0

My sample index and document structure looks like this :

 http://localhost:9200/testindex/
    {
      "settings": {
        "analysis": {
          "analyzer": {
            "autocomplete": {
              "tokenizer": "whitespace",
              "filter": [
                "lowercase",
                "autocomplete"
              ]
            },
            "autocomplete_search": {
              "tokenizer": "whitespace",
              "filter": [
                "lowercase"
              ]
            }
          },
          "filter": {
            "autocomplete": {
              "type": "nGram",
              "min_gram": 2,
              "max_gram": 40
            }
          }
        }
      },
      "mappings": {
        "table1": {
          "properties": {
            "title": {
              "type": "string",
              "index": "not_analyzed"
            },
            "type": {
              "type": "string",
              "index": "not_analyzed"
            },
            "type1": {
              "type": "string",
              "index": "not_analyzed"
            },
            "id": {
              "type": "string",
              "analyzer": "autocomplete",
              "search_analyzer": "autocomplete_search"
            }
          }
        }
      }
    }



http://localhost:9200/testindex/table1/1
{
  "title": "mumbai",
  "type": "efg",
  "type1": "efg1",
  "id": "Caryle management"
}


http://localhost:9200/testindex/table1/2
{
  "title": "canada",
  "type": "abc",
  "type1": "abc1",
  "id": "labson series 2014"
}



http://localhost:9200/testindex/table1/3/
{
  "title": "ny",
  "type": "abc",
  "type1": "abc1",
  "id": "labson series 2012"
}


http://localhost:9200/testindex/table1/4/
{
  "title": "pune",
  "type": "abc",
  "type1": "abc1",
  "id": "hybrid management"
}




Query used to get all documents where type = "abc" and "efg" and have id equal to labson and management .


 {
      "query": {
        "bool": {
          "filter": {
            "query": {
              "terms": {
                "type": [
                  "abc",
                  "efg"
                ]
              }
            }
          },
          "minimum_should_match": 1,
          "should": [
            {
              "query": {
                "bool": {
                  "must": [
                    {
                      "term": {
                        "_type": "table1"
                      }
                    },
                    {
                      "bool": {
                        "should": [
                          {
                            "match": {
                              "id": {
                                "query": "labson ",
                                "operator": "and"
                              }
                            }
                          },
                          {
                            "match": {
                              "id": {
                                "query": "management",
                                "operator": "and"
                              }
                            }
                          }
                        ]
                      }
                    }
                  ]
                }
              }
            }
          ]
        }
      }
    }






    "hits": [
    {
    "_index": "testindex",
    "_type": "table1",
    "_id": "2",
    "_score": 1,
    "_source": {
    "title": "canada",
    "type": "abc",
    "type1": "abc1",
    "id": "labson series 2014"
    }
    }
    ,
    {
    "_index": "testindex",
    "_type": "table1",
    "_id": "4",
    "_score": 1,
    "_source": {
    "title": "pune",
    "type": "abc",
    "type1": "abc1",
    "id": "hybrid management"
    }
    }
    ,
    {
    "_index": "testindex",
    "_type": "table1",
    "_id": "1",
    "_score": 1,
    "_source": {
    "title": "mumbai",
    "type": "efg",
    "type1": "efg1",
    "id": "Caryle management"
    }
    }
    ,
    {
    "_index": "testindex",
    "_type": "table1",
    "_id": "3",
    "_score": 1,
    "_source": {
    "title": "ny",
    "type": "abc",
    "type1": "abc1",
    "id": "labson series 2012"
    }
    }
    ]

So i need help for the issues in this output .
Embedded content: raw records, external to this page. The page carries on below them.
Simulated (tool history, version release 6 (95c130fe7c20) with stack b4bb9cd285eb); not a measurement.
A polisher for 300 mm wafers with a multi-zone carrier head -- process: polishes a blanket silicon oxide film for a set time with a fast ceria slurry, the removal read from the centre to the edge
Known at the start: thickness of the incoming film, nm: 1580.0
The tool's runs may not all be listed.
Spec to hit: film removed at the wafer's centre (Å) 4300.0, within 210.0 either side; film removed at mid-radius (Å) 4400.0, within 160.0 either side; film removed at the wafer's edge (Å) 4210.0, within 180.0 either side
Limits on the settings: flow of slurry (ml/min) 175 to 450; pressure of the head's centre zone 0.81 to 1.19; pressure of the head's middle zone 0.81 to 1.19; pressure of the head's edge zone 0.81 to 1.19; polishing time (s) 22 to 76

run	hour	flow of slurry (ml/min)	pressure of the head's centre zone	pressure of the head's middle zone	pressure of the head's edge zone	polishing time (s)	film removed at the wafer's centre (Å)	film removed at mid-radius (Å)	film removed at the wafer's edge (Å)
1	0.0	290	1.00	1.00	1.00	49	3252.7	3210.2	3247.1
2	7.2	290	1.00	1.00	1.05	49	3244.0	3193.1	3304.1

  1. Why is labson series 2012 as the last document in the result ?Although my search criteria wants to first look into labson and then management .How can i add boost or weight the labson keyword over management .So the output should give me all documents that matches labson and then management based on the order of input in the match clause .
  2. How can i add a filter at the top which should read has ,give me all documents which has type in ("abc" , "efg") and type1 in ("abc").Right now i am only searching for type in ("abc","efg") ,how can i modify the query to include the IN clause for type1 field.

Please provide some pseudo code for the above 2 query solution as i am new to ES ,that would help me out immensely

Thanks in advance

baiduXiu
  • 167
  • 1
  • 3
  • 15

1 Answers1

1

I want to clear you on this "Although my search criteria wants to first look into labson and then management". Elasticsearch doesn't consider order of query clause while generating a score. Score is generatedd by each sub query clauses independently of the order and then they all are combined to evaluate final score.

please refer following query for your usecase. For score calculation, you can add a boost param in match query options to increase the score of the document in case of match happens.i have used custom score query to ignore tdf/frequency. To ignore query norm effect on socring you can turn querynorm off while indexing the document. Please use the following mappings to turn off querynorm.

 {
        "settings": {
            "analysis": {
                "analyzer": {
                    "autocomplete": {
                        "tokenizer": "whitespace",
                        "filter": [
                            "lowercase",
                            "autocomplete"
                        ]
                    },
                    "autocomplete_search": {
                        "tokenizer": "whitespace",
                        "filter": [
                            "lowercase"
                        ]
                    }
                },
                "filter": {
                    "autocomplete": {
                        "type": "nGram",
                        "min_gram": 2,
                        "max_gram": 40
                    }
                }
            }
        },
        "mappings": {
            "table1": {
                "properties": {
                    "title": {
                        "type": "string",
                        "index": "not_analyzed"
                    },
                    "type": {
                        "type": "string",
                        "index": "not_analyzed"
                    },
                    "type1": {
                        "type": "string",
                        "index": "not_analyzed"
                    },
                    "id": {
                        "type": "string",
                        "analyzer": "autocomplete",
                        "search_analyzer": "autocomplete_search",
                        "norms": {
                            "enabled": false
                        }
                    }
                }
            }
        }
    }

Few discussion thread for similar scoring usecases.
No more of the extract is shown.